[Borg-Orchestrator 07] Reward Tuning with Optuna, Ray, and RLlib

Once the live loop existed, the problem shifted from model performance to control behavior. A controller can be accurate in one narrow sense and still behave badly if the reward function teaches it the wrong priority.

That is why Optuna and Ray/RLlib entered the project. I did not want tuning to remain invisible. If reward weights changed, the dashboard needed to show the trial. If RL was too expensive to keep in the fast loop, that decision also needed to be visible. The experiment had to preserve the reasoning trail, not only the final chosen parameters.

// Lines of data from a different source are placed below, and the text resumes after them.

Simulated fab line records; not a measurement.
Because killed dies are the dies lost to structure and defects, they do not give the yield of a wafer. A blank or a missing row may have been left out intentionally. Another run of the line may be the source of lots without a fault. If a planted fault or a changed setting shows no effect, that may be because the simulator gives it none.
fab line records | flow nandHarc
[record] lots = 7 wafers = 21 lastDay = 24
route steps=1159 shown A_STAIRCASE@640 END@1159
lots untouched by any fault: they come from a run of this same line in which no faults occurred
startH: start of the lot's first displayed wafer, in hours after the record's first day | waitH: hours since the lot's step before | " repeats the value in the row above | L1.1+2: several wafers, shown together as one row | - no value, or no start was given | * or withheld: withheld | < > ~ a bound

This phase was about making optimization accountable. The question was not simply which configuration wins. It was whether the search process itself could be inspected well enough to trust the behavior it produced.

The reward problem

The orchestrator had three competing instincts: keep tasks alive, reduce waste, and protect the queue. I represented those as Agent A, Agent B, and Agent C rewards. The combined score used weights alpha, beta, and gamma. At first that felt too simple, but it was useful because I could see how changing the weights changed controller personality.

@dataclass(slots=True)
class Score:
    raw_rewards: dict[str, float]
    alpha: float = 1.0
    beta: float = 1.0
    gamma: float = 1.0

    @property
    def total(self) -> float:
        return (
            self.alpha * self.raw_rewards.get("AgentA", 0.0)
            + self.beta * self.raw_rewards.get("AgentB", 0.0)
            + self.gamma * self.raw_rewards.get("AgentC", 0.0)
        )

I did not treat this as a perfect reward design. It was a practical controller surface. If Agent A dominated everything, the system became safety-heavy. If Agent B was too attractive, the controller could chase efficiency while queue health was poor. If Agent C was too strong, admission behavior could become overly defensive.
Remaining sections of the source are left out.